Parts per what?
We're not going to worry about how Keeling's knobs, dials, and tubes worked, but... what units do you think Keeling used to measure CO2? In other words, if you took a 10 cubic meter box of atmosphere, how would you report the CO2 you measured? gallons? cubic centimeters? pounds? grams?
None of these seems quite right. You can’t use gallons or cubic centimeters because the volume of the CO2 will change, depending on how close together the molecules pack. And CO2 (like all atmospheric molecules) is very light, so pounds or grams don’t seem very useful.
Instead, think about what you know about the atmosphere – it is made of molecules of gas in constant motion, mostly nitrogen (N2) and oxygen (O2). Use the applet below to find the correct ratio of nitrogen to oxygen. Then click on the “Show me the CO2” button to see how much CO2 is present.

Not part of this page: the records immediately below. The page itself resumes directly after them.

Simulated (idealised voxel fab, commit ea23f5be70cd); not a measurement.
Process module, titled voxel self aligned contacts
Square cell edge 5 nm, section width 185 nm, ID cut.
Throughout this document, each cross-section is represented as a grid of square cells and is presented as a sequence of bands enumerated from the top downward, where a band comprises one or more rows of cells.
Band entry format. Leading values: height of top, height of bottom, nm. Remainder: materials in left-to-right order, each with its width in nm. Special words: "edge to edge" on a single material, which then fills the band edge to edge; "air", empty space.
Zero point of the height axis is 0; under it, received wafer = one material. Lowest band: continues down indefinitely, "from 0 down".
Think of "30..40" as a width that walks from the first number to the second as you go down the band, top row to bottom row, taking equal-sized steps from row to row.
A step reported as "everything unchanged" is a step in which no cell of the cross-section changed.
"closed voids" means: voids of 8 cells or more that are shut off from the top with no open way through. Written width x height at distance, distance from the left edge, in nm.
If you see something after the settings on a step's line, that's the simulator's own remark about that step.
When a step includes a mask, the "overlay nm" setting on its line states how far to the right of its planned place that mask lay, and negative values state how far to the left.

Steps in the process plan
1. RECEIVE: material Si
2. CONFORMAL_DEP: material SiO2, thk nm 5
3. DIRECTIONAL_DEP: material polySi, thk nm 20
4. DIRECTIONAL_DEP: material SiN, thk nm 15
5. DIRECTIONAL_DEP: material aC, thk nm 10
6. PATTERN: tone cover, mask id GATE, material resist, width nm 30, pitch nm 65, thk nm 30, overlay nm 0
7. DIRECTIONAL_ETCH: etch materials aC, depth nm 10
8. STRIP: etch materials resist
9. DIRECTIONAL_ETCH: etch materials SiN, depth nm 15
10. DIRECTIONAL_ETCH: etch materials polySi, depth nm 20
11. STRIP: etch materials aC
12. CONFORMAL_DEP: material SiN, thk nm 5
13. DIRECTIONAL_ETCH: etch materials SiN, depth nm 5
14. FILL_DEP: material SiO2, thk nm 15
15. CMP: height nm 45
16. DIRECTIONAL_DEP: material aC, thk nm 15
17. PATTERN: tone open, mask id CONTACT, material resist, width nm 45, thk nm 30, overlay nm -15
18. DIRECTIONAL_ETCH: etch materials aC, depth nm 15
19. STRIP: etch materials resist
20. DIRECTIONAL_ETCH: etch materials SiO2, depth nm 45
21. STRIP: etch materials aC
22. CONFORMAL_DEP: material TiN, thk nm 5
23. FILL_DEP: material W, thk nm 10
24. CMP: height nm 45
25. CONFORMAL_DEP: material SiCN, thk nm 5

Wow, that’s not much CO2. In fact, for every CO2 molecule in the atmosphere, there are about 3000 other molecules (almost all of which are O2 and N2).
So, the way we measure CO2 is in “parts per million” – i.e., how many CO2 molecules are there for every million molecules in the atmosphere. By contrast, we measure O2 and N2 in parts per hundred (or percent)– about 20% O2, and 80% N2.